Bianca Doerschlag walked the RetailSpaces audience through what most people get wrong about digital twins: they think it's one thing. It's not.
Think of a digital twin as a living, breathing replica of your physical stores, but in software. It's not just a 3D model sitting on a server. It's connected to real-time data flowing from your actual buildings: sensors tracking energy use, systems monitoring refrigeration units, devices capturing foot traffic patterns. When something changes in the real world, it changes in the digital twin. When you test something in the digital twin, you can predict what happens in the real world.
WD Partners recently worked with a major home improvement retailer running over 2,000 stores nationally. The ask seemed simple: help us move from AutoCAD to Revit. What they discovered wasn't simple at all.
After meeting with 20+ business unit stakeholders across three days, Doerschlag's team found what she called familiar problems: data silos, manual transfers, information falling off cliffs between teams. "Water cooler talk," she said. "Information just passed by someone running in the office. That's ad hoc."
They reorganized the structure, moved the retailer from drawing tools to data tools, from manual to automated processes using systems already in place. The result: an estimated ROI of $8-10 million annually once fully rolled out.
The retailer is now moving this through the organization enterprise-wide, building toward full digital twinning to enable future technologies.
Another client—a wholesale retailer—asked WD to help build digital infrastructure for their remodel program. The team laser-scanned 600 locations, creating full as-built documentation in Revit with all systems and assets included.
Midway through, the parent organization pivoted: use this clean data in their digital twinning platform. They were moving from 2D facilities tracking across thousands of locations to 3D use cases.
"This team is striving for hundreds of locations in this system by next year," Doerschlag said. "They're working ferociously to get to a fully-fledged digital twinning system by 2028."
Doerschlag broke down a building lifecycle into three phases: design (5%), build, and management (95%). Most retailers focus on that first 5%. Digital twins capture value across the entire lifecycle.

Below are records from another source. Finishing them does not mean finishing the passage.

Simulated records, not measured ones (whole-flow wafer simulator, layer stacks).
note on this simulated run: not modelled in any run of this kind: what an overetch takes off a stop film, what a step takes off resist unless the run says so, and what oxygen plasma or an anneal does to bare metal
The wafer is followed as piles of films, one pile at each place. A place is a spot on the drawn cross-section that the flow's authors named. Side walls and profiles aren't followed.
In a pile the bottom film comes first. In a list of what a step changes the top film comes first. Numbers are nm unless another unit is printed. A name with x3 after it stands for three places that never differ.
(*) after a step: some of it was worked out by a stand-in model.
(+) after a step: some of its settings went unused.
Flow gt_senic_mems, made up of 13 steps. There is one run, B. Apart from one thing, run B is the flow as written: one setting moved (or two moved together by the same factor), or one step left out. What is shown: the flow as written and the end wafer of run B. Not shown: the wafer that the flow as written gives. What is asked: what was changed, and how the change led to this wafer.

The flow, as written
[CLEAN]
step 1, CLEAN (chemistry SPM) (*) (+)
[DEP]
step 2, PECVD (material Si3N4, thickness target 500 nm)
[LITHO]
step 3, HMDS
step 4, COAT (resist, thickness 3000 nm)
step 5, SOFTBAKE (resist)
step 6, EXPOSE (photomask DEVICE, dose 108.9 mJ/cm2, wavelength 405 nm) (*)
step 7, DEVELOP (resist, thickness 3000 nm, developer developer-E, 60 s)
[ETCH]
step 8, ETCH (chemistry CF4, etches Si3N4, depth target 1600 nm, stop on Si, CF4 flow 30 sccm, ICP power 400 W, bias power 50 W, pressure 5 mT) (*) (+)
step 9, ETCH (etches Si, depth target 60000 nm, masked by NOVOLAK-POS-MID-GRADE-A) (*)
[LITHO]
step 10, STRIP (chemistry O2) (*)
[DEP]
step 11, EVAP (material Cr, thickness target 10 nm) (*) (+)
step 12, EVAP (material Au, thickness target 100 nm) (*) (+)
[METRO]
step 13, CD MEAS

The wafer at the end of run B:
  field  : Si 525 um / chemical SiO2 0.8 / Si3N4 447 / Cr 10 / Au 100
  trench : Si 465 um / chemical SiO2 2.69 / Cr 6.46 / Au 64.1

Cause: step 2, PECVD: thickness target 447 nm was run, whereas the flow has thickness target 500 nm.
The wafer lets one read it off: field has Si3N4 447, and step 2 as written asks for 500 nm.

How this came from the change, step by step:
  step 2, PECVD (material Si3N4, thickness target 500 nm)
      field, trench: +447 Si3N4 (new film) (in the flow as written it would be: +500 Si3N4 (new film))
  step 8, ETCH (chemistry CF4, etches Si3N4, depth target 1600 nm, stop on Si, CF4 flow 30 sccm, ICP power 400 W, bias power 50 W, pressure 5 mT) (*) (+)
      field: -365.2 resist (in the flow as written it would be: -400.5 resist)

Imagine knowing when a refrigeration unit breaks—not just that it's broken, but where it is, who maintained it last, what's happening with that facility. Now multiply that across your entire fleet.
"Think about that one problem store in the back of your head that's a unique snowflake," she said. "Now think about that when you've got your entire fleet. What does that mean if you can gather information, test new store concepts, understand energy output across all your stores?"
Doerschlag's advice: look at your existing data now. Clean data means clean processes, which means you'll manage data correctly going forward.
Three phases: Scoping (define your goals, pull in stakeholders, evaluate existing data), Building (fill gaps, tag assets, establish management protocols), Integration (map data connectivity, deploy IoT devices, set up dashboards).
Nvidia and Lowe's touch their digital twins three times daily per location. That's not manual—it's automated processes feeding real-time data that helps optimize merchandising, customer journey mapping, and facilities management.
Doerschlag closed with a prediction that should wake everyone up: by 2032, artificial intelligence will be stronger than the sum of all human intelligence.
That's seven years away. Seven years to set up the data infrastructure that lets you leverage AI at scale. Seven years to organize the information that determines whether you're competing or catching up.
The retailers building digital twins now aren't doing it because it's trendy. They're doing it because the window is closing. The ones who wait until AI is fully mature will find themselves trying to feed messy, siloed, manual data into systems that demand clean, connected, automated information.
"Are you collecting the right information?" Doerschlag asked. "Are you laying down framework that allows you to move quickly when you want to move quickly?"